Reputation: 749
A customer of ours is currently experiencing trouble. Our system uses AJAX requests for all communication with the server after logging in. Wherever $_SESSION is being used, session_start(); is on top of the script - which is contained in a try...catch, because of a custom error handler which throws an exception on error. Thus, the pseudo-code looks like this:
//set_error_handler_here
try{
session_start();
//do_something_with $_SESSION
(...)
} catch($e){
//handle error
}
Now, the problem: our customer seems to lose the session at random, by which i mean that f.e. $_SESSION['id'] will throw an "unknown index"-error. This is the case in both Internet Explorer and Chrome. We have tested this system among various systems for several months and can confirm that we have not had this error before.
We do not use suhosin. There is also activity within the time before the session expires. Does anyone have any ideas as to what the solution may be?
edit: i eventually conducted a test to see if $_COOKIE['PHPSESSID'] was set. isset($_COOKIE['PHPSESSID']) returned false. This means the client is probably being bothered by some form of malware, considering it happens on both browsers. I would like to thank everyone who did try and help out, certain options were ones we had not thought of.
Upvotes: 2
Views: 6836
Reputation: 1462
This might be a rare case, but if anyone has done the same error I did he might benefit.
I had the same problem, the php session was lost. I am not using jquery ajax but simple xmlhttp ajax, but I think this doesn't matter, in the background the same steps do take place.

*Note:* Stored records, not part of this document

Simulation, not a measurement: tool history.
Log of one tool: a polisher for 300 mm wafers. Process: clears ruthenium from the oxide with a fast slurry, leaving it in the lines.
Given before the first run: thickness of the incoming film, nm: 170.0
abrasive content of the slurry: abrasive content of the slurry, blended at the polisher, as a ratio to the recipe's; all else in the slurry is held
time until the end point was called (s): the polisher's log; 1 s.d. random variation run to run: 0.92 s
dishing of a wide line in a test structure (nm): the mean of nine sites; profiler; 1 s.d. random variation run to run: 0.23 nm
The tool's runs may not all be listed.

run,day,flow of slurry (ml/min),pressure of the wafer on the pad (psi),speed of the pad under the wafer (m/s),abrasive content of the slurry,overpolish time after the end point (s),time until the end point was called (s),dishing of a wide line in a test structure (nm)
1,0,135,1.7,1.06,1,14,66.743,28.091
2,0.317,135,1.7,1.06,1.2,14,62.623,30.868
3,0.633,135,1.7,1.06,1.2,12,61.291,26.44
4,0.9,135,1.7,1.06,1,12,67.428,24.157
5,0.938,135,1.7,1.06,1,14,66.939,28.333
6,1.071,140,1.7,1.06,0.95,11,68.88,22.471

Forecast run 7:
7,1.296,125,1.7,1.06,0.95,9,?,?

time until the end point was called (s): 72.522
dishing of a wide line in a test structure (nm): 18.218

I fixed this problem after stoping using an ip address for my ajax requests, so from this: http://1.2.3.4/index.php?somekey=somevalue
I went to this: http://www.example.com/index.php?somekey=somevalue
Upvotes: 1
Reputation: 7279
Case 1
Are you validating the http user agent?
if so that could be an issue as IE will use different user agents when it runs in compatible mode and normal mode.
case 2
do you have clustering application servers? and so it might be the case where session file is stored in one server and next request goes to another server?
case 3
May be application level bug, where session is unset based on condition or an user or something
case 4
If you have an iframe, It's also possible that because you're setting the cookies in an iframe, that the browsers may view it as a third-party cookie and reject it unless explicitly set out in the browser preferences to
In that case you would need a P3P header on the pages from where you're trying to set the cookies from.
I suggest you to set some dummy cookie and see whether it is coming back. And also set the session cookie as httpcookie so that it cannot be accessed from javascript (assuming some script malforming cookie).